A young Wits drama graduate wins the Heineken National Playwright Competition

Campbell Meas’ play selected out of the 338 scripts entered for the 2025 iteration of the contest, judged the best of them all is headed for the stages of the National Arts festival in Makhanda later this year

By Edward Tsumele, CITYLIFE/ARTS Editor

It is a script that has been worked on and put away several times for the past nine years and the writer never thought in her wildest dreams that one day it would be complete and even enjoy a spotlight at a major international theatre festival.

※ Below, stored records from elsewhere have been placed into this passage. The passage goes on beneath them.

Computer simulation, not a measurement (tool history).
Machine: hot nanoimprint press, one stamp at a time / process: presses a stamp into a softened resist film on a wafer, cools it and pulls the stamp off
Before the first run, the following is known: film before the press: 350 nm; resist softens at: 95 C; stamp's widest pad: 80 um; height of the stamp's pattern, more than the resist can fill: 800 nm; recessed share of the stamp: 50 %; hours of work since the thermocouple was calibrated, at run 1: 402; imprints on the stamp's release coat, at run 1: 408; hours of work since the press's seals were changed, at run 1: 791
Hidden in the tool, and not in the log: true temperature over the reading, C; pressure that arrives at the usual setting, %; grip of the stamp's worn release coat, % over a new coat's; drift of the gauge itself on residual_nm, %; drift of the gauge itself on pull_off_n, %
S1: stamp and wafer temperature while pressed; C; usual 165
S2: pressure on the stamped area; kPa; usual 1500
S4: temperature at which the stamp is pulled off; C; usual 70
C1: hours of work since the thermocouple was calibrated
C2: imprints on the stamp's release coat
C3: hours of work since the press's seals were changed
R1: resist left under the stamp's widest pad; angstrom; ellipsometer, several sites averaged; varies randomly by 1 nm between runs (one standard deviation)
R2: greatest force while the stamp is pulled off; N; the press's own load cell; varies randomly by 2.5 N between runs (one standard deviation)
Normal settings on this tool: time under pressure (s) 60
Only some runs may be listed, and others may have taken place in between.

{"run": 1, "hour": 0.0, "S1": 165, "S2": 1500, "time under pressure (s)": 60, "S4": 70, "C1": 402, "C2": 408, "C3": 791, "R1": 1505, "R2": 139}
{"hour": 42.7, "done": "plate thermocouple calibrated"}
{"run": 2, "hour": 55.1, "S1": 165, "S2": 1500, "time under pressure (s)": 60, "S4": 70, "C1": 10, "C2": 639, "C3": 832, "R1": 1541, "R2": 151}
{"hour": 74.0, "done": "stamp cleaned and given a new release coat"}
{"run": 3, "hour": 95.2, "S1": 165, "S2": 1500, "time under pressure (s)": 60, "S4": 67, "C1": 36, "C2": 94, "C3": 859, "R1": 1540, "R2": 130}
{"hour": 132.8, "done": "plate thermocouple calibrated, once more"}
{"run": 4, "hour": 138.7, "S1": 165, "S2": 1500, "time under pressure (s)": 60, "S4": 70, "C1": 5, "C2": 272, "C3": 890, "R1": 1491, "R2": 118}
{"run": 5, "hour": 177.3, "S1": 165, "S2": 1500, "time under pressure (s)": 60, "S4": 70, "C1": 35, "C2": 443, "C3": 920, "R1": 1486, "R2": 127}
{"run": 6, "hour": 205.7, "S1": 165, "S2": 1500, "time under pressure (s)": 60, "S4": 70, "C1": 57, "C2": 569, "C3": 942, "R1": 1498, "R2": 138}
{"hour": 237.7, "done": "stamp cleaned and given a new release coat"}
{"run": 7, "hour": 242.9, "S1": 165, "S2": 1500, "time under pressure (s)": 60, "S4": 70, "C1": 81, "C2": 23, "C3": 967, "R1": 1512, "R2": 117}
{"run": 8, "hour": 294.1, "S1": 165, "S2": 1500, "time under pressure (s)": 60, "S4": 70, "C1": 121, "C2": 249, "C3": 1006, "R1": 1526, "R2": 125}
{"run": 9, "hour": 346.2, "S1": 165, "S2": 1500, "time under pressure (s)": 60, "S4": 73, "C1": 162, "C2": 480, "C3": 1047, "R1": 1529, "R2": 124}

“I have worked on this script since 2016, immediately after graduating from Wits. I put this script away several times and never thought that one day it would be complete and be ready for the stage. But thanks to the support of a network of my friends, who in fact have worked with me to develop this script at the beginning by generously giving me ideas that resulted in this script,” said Campbell Meas in hers accepting speech at an event convened to crown the winner of this year’s Heiken Playwright Competition held at the beverage’s headquarters in Sandton on Monday evening, April, 14, 2025.

Her play was among 338 which were entered this year for this competition which sees the winner rewarded handsomely in several ways, including mentors assigned to them to fine-tune their script, a cash prize of R20 000 and an opportunity for the script to be produced as a fully-fledged play to grace the stages of the National Arts festival in Makhanda.

Her winning plays, which was originally titled The Mechanics of Play, saw Campbell assigned to a mentor, well academic and playwright Dr. Refiloe of Tshwane University of Technology, who assisted her in developing the play into a ready-to be performed product on the stages of the National Arts festival for 2025 in Makhanda. In the process the script underwent several makeovers that included a change of title from The Mechanics of Play to Vakavigwa, a Shona word that means they have been buried, she told the audience. Her mother is from Zimbabwe and father being South African.

The competition was created to give a voice and platform to emerging playwrights, while also providing invaluable mentorship and support to polish and perfect a play ready for the stage. 

 One of the key facets of the competition is that entrants are encouraged to write in their choice of language. This is the fourth iteration of the competition whose previous winners include Amy-Louse Wilson, Koleka Putuma and Sibongakonke Mama. 

 The finalists each receive R 5000 and are assigned a mentor to work with towards the completion of their play. The overall winner will not only have their work produced and staged at the 2025 National Arts Festival but will also win a further R 20 000.Campbell emerged as the overall winner out of the four finalists that made it this far out of the the 338 scripts that a panel of judges had to sift through looking for that play that stood out and and had poential to inject a life on theatre stages.

But how is Campbell Meas?

Campbell Meas is an actress, writer, director, facilitator, experimental film enthusiast and theatre maker. Graduating from Wits University with a BADA Honours in Performance and Directing, as well as receiving performance training from Indigo View Academy, she has been a part of theatre groups The Movement RSA and Jittery Citizens, performing in a variety of award-winning shows, most notably the Naledi winning Just Antigone.

Moving into the teaching space, she has lectured and taught at both Wits university as well as the Market Theatre Lab, recently being part of the FicSci cohort which saw her writing being published within their annual anthology of work. Her own projects deal with intimate stories that also push mediums to new creative spaces. The other three finalists are creative producer, filmmaker, writer and theatre practitioner Thozama Busakwe (Johannesburg)

for Sasikhe Sabhabha (IsiXhosa/ English), award-winning theatre director, teacher (University of Cape Town) and poet, Lwando Sindaphi  for I Will Teach You How to Share the Milk and BFA student (Bachelor, (Makhanda, Eastern Cape) for The Glass Ceiling. Congratulations to Campbell.